How can you make sure that students are really building skills and competencies while exploring the contextual learning topic? Consider integrating a variety of effective instructional strategies and techniques into your project design. For example:

  • Pre-writing activities
  • Journals
  • Reflective writing
  • Graphic organizers
  • Systems diagrams
  • Mapping
  • Vocabulary bank
  • Reading
  • Web search
  • Storyboarding (for a video or other media project)
  • Writing (for websites, handbooks, brochures or other materials)
  • Use of graphing software
  • Guided or structured note-taking during lectures, guest speakers and workshops

Contextual Learning projects typically combine formal and informal learning, with hands-on components complemented by writing, research, background study, analysis and presentation. A thoughtfully-developed mix of instructional techniques is important for supporting all types of learners. Some students thrive in an informal learning setting; enjoying picking up concepts from exposure through informal learning. Other students thrive in a more structured setting, enjoying focused instruction, reading and review. Most students will do well when projects provide a balanced approach, appealing to all styles of learning. Most students will benefit from approaches that nurture creative and critical thinking and build opportunities for reading, writing, research and analysis of information.

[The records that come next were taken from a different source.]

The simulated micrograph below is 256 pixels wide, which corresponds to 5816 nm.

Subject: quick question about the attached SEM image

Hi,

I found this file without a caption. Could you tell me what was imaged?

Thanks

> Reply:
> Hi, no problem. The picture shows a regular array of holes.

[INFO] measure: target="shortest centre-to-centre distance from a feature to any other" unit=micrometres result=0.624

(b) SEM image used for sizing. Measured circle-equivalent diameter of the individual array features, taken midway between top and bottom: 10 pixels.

One of the common elements in Contextual Learning projects is the use of reflective writing. As described in the box on the following page, reflection serves the goals of helping students to consolidate their knowledge and to expand on their ideas and insights. Both goals are important. Students need to have a chance to review what they have learned so that they can “solidify” that knowledge and use it again, whether for tests, quizzes or papers; for future study; for resumes, job interviews or college applications; or for future classroom, community or workplace projects. Students build creative and critical thinking skills, leadership skills and analytical skills by engaging in questions that allow them to explore ideas and generate new insights.